New York City-area transportation officials urged a local construction group today to help lobby for a fair--and lion's--share of reauthorized funding in the next version of TEA-21. Speaking at a Professional Women In Construction forum, officials from federal, state and advocacy agencies noted that with scarce sources of funding and fewer Congressional champions of New York transportation, emphasizing the area as a security target and densely populated business center would be vital in garnering federal support for big-ticket construction projects.

Chris Boylan, deputy executive director of the New York Metropolitan Transportation Authority, said that billions of dollars worth of planned projects--such as the East Side Access connector and a new Second Avenue Subway--should not come out of the $21 billion in federal funds earmarked for rebuilding downtown Manhattan's transportation network. "I made the case that there is no relationship there," he said of his testimony before a Congressional appropriations committee. He added that if New York City were to host the 2012 Olympic Games, "it would be a tremendous engine for these projects."

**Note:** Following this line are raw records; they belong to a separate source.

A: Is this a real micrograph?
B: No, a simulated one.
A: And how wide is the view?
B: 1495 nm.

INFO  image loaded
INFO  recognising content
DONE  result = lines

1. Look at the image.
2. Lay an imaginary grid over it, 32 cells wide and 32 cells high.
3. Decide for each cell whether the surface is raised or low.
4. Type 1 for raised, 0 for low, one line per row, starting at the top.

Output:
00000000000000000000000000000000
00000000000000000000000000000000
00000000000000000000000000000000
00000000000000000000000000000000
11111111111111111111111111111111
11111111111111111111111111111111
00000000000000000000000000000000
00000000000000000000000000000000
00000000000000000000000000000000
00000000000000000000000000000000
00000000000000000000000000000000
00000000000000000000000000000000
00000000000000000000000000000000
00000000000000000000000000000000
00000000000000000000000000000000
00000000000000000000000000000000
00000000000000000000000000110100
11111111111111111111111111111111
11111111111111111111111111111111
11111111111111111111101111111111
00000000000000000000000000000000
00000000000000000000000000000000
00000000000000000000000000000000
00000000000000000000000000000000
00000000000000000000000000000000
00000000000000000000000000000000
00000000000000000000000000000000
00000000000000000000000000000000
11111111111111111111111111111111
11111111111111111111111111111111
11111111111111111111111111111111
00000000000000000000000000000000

But Janine Bauer, executive director of the Tri-State Transportation Campaign, noted that the city's subway system alone needs $31 billion over the next 20 years just for maintenance. "Any project under a billion dollars is cheap," she said of the scope of money needed. Patricia Noonan, senior director of research and policy for the NYC Partnership, a group representing area businesses, urged that advocates channel national post-9/11 attention to security and economic recovery into increased transportation funding for New York City.

Robert Yaro, president of the Regional Plan Association, predicted that taxpayers will be reluctant to embrace gas tax increases that would fund transportation reauthorization, particularly with a "conservative Republican" as President. He described the Eisenhower Administration era as a time when national transportation systems were built to facilitate military movements in the face of war, and said the time has come again in the war on terrorism. "If Eisenhower did it, George W. can," he said. Every U.S. major metropolitan area is so congested currently that "economic growth needed to win what could be a generations-long war" will be hampered, he added. Right now, "terrorism isn't needed to shut down the Long Island Expressway in the morning, just a heavy dew," he said.

Leslie Maeby, project director for the New York State Dept. of Transportation, said a bill on TEA-21 reauthorization isn't expected until March 2003. New York State, which received about $1.5 billion last year in TEA-21 apportionments, must contend with other states who want more funding for rural transportation, more return on their gas tax revenue input despite relative scope of need, and a House that has not restored full Revenue Alignbed Budget Authority imbalances that caused an $8-billion shortfall in highway funding this year. Boyland added that the MTA "has 30% of the nation's ridership but only 14% funding of the national share" for transit. Noting Amtrak's tenuous financial status, he said, "We love Amtrak...but we don't want it in the transit pot...we carry more riders in three days than Amtrak does in a year." The MTA needs to spend more than its current $700 million a year to expand. Projects like East Side Access and Second Avenue Subway may help make the case to Congress, he said.

Bids went out for the first contract on the East Side Access project this week, an estimated $1-5 million job to remediate a train yard in preparation for tunneling under Grand Central Terminal. Earlier this summer, the U.S. DOT graded $14.59 million for design activities for the East Side Access project and $4.98 million for preliminary engineering work on the Second Avenue Subway.